I will probably get downvoted for this, but: this is why I am skeptical about self-driving vehicles. Driving in general and adjusting to each country/locality, then to vehicle types is such a human thing that you'd need a thousand more "deep understanding" things like this.

It will be an endless process for an algorithm driven car. Buses in Dublin will be so much different from buses in London, or trucks in the US different from trucks in Germany. Then there are the bikes, pedestrians. When human drivers/bikers/pedestrians look at each other and know what to expect. These are the things that would be incredibly difficult to formalize, if possible at all. Unless you have something like a Deep Mind on board, but even then I wouldn't be so sure.


Humans will also adapt. If there are local driving quirks in an area that the automated cars don't follow, after watching the automated cars fail to follow them a few times, people will account for the unexpected behavior.

This is already an issue humans solve in the context of tourists driving through town, who aren't accustom to local rules like "First driver at an intersection gets to make a left on green instead of yielding to the column of oncoming straight traffic."


I utterly despise that local rule, even as someone who grew up with it.


If you hate that one, I hope you've never encountered the one that appears to operate around the D.C. beltway / suburb area:

Signalling intent to change lanes indicates that you are weak; people will actively cut you off.


There can be only one!..person on time to work and it's going to be me


Wouldn't this be a great application for machine learning? Collect traffic data locally, run it through the system a few bazillion times, them you realize the only way to avoid a car crash is to drive like a maniac in certain places.


Google already does this. The cars have virtually driven nearly as many miles as they have on the road by now. And every time there's a near accident, or one of the various accidents where other vehicles were at fault, they feed in the data and run simulations on how the car could have avoided the accident.

Even if they're not perfect, they're still already better than the median driver in the majority of daily driving. They don't need to be perfect, just better than most and you're drastically reducing deaths. Below median drivers cause more accidents than above median.

Most accidents come down to awareness and reaction (both reaction speed and the ability to evaluate the right course of action). These are two things that a sufficiently advanced computer system will always be better at. A human gets distracted, doesn't have 360-degree constant vision, doesn't have thermal imaging or the ability to range-find obstacles through fog. A human can't use perfect situational awareness of obstacles and road conditions to avoid an accident.

Anyway, the plural of anecdote isn't data. Google is in the data business and has a firm grasp of what they're attempting. I doubt they're going to be proven wrong.


> They don't need to be perfect, just better than most and you're drastically reducing deaths.

From a utilitarian perspective, they would only need to be better than whoever they are replacing one driver at a time.

From a human-feely point of view, they'll need to be massively better than the best human to stand a chance of adoption.

My guess about AI: for human-suitable tasks the gap between a typical human and the best human is actually not all that great, compared to the difficulty of getting to human-level skill in the first place. So by waiting for surpassing the best human, we don't actually lose too much time.
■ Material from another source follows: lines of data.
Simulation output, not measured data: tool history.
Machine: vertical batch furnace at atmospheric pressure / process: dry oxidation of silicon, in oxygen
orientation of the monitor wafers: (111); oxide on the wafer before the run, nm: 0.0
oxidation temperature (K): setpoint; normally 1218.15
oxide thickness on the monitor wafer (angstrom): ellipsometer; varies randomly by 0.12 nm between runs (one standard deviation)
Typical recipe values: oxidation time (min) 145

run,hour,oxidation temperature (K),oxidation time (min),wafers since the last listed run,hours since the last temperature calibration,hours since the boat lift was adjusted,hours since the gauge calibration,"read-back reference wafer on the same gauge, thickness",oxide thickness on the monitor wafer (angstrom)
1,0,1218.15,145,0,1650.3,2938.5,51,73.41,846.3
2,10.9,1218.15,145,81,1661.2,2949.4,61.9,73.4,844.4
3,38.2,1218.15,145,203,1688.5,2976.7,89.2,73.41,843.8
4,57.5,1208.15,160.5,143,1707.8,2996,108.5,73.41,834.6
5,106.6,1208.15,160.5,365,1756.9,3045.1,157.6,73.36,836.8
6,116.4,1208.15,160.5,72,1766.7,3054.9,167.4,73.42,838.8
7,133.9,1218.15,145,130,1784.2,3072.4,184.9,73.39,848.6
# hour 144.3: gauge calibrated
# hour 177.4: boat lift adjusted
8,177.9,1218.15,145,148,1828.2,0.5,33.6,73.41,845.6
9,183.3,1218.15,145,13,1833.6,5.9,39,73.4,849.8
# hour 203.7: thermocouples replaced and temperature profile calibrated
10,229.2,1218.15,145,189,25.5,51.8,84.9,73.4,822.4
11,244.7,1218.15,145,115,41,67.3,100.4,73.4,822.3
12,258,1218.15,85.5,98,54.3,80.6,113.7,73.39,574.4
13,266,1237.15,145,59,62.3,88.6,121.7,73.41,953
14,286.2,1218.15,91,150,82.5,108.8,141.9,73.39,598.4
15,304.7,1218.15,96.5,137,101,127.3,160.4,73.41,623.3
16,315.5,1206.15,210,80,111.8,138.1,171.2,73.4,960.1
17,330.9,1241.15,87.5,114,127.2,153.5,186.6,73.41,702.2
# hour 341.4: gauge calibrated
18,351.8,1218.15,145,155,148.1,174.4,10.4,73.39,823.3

The problem is ANN (I'm assuming you're thinking of them) are not deterministic so I wonder whether they're may be issues regarding the legality of using a system with an uncertain outcome.


As far as I know, they mix different approaches.

Artificial Neural Networks are actually totally deterministic by default. (Even if training them is not.) What they lack is people being able to explain in simple ways what the ANN is doing.


I don't think ML can solve the "human" part, i.e. like I said drivers, bikers and pedestrians looking at each other knowing what to expect and silently agreeing on what to do next, all happening in an instant. This is a crucial component of driving especially in cities with dense traffic and oftentimes unclear markings and signs, where the human factor becomes important.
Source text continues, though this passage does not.